Australia-ESO joint conference, 17-20 February 2020 in Perth, Australia
By 2020, we will have obtained the first major results from a huge variety of “pathfinder” facilities that are operating with entirely new types of survey instruments. These pathfinders have a common aim of untangling galaxy evolution physics, and so it is important that first science results are communicated across various disciplines. This is the main purpose of this second Australia-ESO conference, allowing us to start serious conversations about the future coordination of next-generation galaxy evolution surveys.

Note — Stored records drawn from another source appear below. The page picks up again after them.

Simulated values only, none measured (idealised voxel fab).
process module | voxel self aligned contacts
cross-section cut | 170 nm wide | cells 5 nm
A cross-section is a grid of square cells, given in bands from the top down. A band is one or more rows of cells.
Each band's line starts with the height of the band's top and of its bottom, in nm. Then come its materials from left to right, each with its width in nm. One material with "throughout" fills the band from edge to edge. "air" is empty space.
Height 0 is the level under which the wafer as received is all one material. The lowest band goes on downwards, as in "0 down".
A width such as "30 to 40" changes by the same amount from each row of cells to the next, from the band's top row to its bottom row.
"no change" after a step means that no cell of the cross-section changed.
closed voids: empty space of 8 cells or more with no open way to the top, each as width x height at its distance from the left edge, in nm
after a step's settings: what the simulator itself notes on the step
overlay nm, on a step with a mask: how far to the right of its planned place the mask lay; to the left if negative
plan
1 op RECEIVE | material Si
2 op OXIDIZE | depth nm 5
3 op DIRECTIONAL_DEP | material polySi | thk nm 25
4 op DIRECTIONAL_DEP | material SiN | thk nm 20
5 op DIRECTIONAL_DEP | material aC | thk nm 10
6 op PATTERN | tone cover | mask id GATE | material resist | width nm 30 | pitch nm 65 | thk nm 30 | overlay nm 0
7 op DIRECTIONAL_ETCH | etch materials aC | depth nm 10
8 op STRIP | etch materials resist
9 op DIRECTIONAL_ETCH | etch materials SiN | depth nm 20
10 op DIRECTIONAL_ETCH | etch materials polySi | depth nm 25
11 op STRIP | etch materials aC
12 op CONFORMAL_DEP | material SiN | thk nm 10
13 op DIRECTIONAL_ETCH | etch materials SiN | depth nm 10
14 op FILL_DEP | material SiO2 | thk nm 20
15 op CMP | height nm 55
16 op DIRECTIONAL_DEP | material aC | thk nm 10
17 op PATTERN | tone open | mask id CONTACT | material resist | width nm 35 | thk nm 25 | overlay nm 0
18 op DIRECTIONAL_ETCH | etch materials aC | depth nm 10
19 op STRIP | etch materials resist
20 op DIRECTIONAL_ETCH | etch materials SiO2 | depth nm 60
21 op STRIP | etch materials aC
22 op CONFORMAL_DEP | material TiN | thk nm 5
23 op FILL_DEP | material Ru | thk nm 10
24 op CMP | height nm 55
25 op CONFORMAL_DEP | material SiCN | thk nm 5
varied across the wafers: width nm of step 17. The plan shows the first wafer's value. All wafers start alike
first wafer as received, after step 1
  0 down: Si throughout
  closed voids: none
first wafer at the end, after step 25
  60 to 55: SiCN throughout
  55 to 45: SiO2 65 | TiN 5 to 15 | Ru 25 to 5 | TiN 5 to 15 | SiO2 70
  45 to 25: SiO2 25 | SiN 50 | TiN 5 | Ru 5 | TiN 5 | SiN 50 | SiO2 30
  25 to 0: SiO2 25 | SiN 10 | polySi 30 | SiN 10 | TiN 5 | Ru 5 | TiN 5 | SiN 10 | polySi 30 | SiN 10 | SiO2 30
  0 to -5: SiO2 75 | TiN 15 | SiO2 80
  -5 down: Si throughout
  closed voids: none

Truly panchromatic surveys such as COSMOS and GAMA have shown that by coordinating across disciplines, new areas of astrophysics are inevitably opened up. Both of these surveys attempt to measure almost all of the energy produced by gas and dust in the interstellar medium, stars, and AGN in galaxies, giving us fresh insight into the interplay between, e.g., environment and feedback. Building on the success of the 1st Australia-ESO conference in Sydney in February 2019 that was primarily focused on IFU surveys, this meeting will broaden interdisciplinary connections to include the Square Kilometre Array Pathfinders in Australia, the ESO large surveys that are being/will be carried out from Paranal, and other instruments that are or will be delivering survey science, such as APEX, ALMA, AAT, e-ROSITA, LSST, HST, 4MOST, among others. In addition to focussing on the synergies between instruments and surveys, it is crucial to consider results and predictions from simulations and models.
The intent of this conference is to obtain a comprehensive view of baryons in the Universe, over a broad range of facilities, look-back time, wavelength range, and physical scales. The key science topics will be:
1) The baryon cycle in our own Galactic neighbourhood: what we have learned from galactic archaeology, and the interstellar and circumgalactic gas (and its accretion) in the Milky-Way and Magellanic Clouds.
2) The local Universe: the multi-phase baryon mass census (hot, cold, warm medium and stars and stellar halos), the baryon-halo connection, environmental effects on the ISM of galaxies, outflows/inflows locally.
3) Transients: a nascent avenue of learning about galaxy evolution, the intergalactic medium which is expected to grow immensely over the next few years, featuring Fast Radio Bursts, Gravity Waves, Gamma-ray bursts, and others.
4) Galaxies across time: physical processes leading to quenching and their effect on the gas reservoirs of galaxies, angular momentum evolution, and the black hole/galaxy co-evolution.
5) Cosmic Dawn and the Epoch of Reionisation: the census of z>4 galaxies (luminosity functions, dust content, star formation, interstellar medium), QSOs and radio activity, and evolution of the neutral hydrogen content.